5,000 Celebrate in Zambia

ACC16 Opening Service

Click on photo for a slideshow of the Eucharist by Anglican Communion News Service

By Mark Michael

LUSAKA, Zambia — Amid pounding African drums, Archbishop Justin Welby opened the 16th Anglican Consultative Council with a festival Eucharist on the grounds of Holy Cross Cathedral. About 5,000 Anglicans from the Province of Central Africa’s four nations, Botswana, Malawi, Zambia, and Zimbabwe, gathered for the service.

Most wore the uniforms of church societies and guilds. The service, which lasted about four and a half hours, included grand processions, multiple performances by choirs, brass bands, and praise groups, a sermon by Archbishop Welby, and greetings from Zambia’s president, Edward Chagwa Lungu.

The Rt. Rev. David Njovu, Bishop of Lusaka, said the service was the first time in his lifetime that such a gathering had brought together the people of all four nations of the Central African Province.

“I thank Almighty God for the love you have for the Gospel of Jesus Christ,” said the Most Rev. Albert Chama, Archbishop of Central Africa, as he surveyed the vast congregation. “You have traveled great distances to join our brothers and sisters, who have also traveled great distances, to come here and praise the Lord. This is the dream of God, for all of us to come and praise the Lord.”

Archbishop Welby’s sermon focused on the call to remember God’s faithfulness in a changing world. “The higher a tree grows,” he began, “the more likely it is to need deep roots. When the storms come, only the roots make a difference. The older a society or nation becomes, the more it needs to tell its story, so that in each generation we renew the sense of who we are and why we are here now.”

It is easy to forget God especially in times of dislocating and growing wealth, like those being experienced in parts of Africa today. “Deuteronomy is a precaution against forgetting God when we are in an urban landscape, or in more comfort,” he said. “It is a precaution against us changing God from someone who calls disciples to someone who is a tool for our own good.”

In times of conflict, one of the greatest challenges is “to find a common history in which to speak of division.” During a recent visit to Burundi, he said, this progress toward a common story was playing an important role in bringing an end to a multi-decade civil war. The Anglican Communion should seek the same kind of reconciling common story. “For us as Anglicans, good history-telling is not only centered in God but describes successes and failures accurately.”

Reflecting on the Great Commission, the archbishop urged the congregation to demonstrate integrity and authenticity in serving Christ and sharing him with others: “We show that we come from Christ when we go out in humble and joy-filled service, when we go out singing and dancing, when we rejoice in worship and are full of love, when we are not judgmental, when we do not fall into the old church habit of throwing stones at the weak and flattering the proud and the strong.
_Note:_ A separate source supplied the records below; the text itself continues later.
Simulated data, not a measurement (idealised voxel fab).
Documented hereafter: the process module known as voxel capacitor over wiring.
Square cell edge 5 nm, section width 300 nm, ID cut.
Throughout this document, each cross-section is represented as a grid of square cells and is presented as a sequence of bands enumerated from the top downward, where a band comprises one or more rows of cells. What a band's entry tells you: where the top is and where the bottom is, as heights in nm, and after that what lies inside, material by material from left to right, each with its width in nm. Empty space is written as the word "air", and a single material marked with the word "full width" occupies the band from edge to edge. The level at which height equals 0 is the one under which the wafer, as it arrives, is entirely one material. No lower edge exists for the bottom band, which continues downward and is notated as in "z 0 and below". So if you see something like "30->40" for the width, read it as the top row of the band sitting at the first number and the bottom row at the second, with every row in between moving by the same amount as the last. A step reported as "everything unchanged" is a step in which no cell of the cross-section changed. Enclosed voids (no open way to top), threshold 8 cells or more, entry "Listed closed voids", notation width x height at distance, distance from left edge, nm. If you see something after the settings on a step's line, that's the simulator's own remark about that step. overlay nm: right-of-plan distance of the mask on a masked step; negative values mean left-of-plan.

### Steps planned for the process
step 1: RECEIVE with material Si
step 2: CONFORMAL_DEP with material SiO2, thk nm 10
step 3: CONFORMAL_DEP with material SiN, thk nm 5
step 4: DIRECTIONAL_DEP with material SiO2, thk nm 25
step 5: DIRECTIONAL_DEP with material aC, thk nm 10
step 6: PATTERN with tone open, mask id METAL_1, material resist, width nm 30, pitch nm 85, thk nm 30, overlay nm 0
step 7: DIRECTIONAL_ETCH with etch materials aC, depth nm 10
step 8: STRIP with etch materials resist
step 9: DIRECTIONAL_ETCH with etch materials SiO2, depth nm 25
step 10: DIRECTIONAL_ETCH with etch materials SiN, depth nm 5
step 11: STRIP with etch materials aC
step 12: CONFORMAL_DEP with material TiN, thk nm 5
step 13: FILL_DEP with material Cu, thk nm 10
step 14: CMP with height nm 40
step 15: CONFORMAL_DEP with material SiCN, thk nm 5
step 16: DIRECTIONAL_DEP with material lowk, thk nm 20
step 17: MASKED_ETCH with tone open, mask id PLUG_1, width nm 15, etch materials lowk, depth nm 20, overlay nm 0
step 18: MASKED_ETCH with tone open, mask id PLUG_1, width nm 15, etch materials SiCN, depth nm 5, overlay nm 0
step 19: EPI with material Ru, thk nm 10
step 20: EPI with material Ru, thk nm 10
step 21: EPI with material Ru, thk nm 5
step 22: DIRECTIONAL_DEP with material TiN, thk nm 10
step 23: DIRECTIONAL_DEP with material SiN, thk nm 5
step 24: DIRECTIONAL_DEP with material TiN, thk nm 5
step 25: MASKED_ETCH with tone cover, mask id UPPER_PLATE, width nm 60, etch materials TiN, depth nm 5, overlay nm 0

“So when you go out today, dance and rejoice because Jesus has so captured us with liberation. He has so guided and sustained us in righteousness. He has so equipped us with maturity that we are to be the people who make disciples. Praise to Christ our risen Lord!”

President Lundu spoke after Communion, thanking the church for its role in fostering the transition to multiparty rule in Zambia in 1991. The church in Zambia, he said, is an important partner with the state in health and education, as well as in advocacy for good governance.

Kenneth Kaunda, the first president of Zambia who is called “the father of the nation,” attended the service and greeted the congregation.

During a provincial festival in the afternoon, delegates from each of the Central African countries spoke about their nations’ history and Anglican presence. Speakers highlighted many different new initiatives, including a churchwide project working against gender-based violence in Malawi, an antimalarial campaign in Zambia, and the creation of Zimbabwe’s first Anglican university.

Many in the congregation expressed gratitude for Archbishop Welby’s words. The Rev. Rogers Hamsini Banda, lecturer at the Anglican Seminary of St. John in Kitwe, Zambia, said he appreciated the focus on “the rooting of life in the word of God, and the spreading of God’s word, and the reconciliation that we need to do among one another and with outsiders.”

Bishop Njovu said of the sermon, “It’s coming from a person whose passion is reconciliation, and I think that’s what we need in the Communion. Reconciliation, reconciliation, reconciliation. Yes, we have differences, but that doesn’t mean that we become enemies.”

Sister Martha Theu, CSM, traveled more than 12 hours from her convent in Luwinga, Malawi, to attend the service. She brought with her a 28-voice children’s choir, composed mostly of orphans cared for by her and her fellow nuns. The children sang several anthems during the service.

“They are excited because they have been here in Zambia for the first time, and they have seen a lot of new things in their lives, and they are singing songs of praises to say Where are we without Jesus in our life?” she said.

The free and joyful spirit of the service stood out for Jesmine Thompson, a member of the cathedral congregation. “The atmosphere was awesome, she said. “We have the joy of the Lord in us. I think you could just feel the joy. The presence of the Lord was here. Even the president got out to dance. It’s supposed to be solemn, with the president and the Archbishop of Canterbury here, but it just broke out into a joyful celebration.”

Hilda Beleni, 16, who served as a torchbearer in the procession said simply: “I am proud to be an Anglican, yes, I’m very proud.”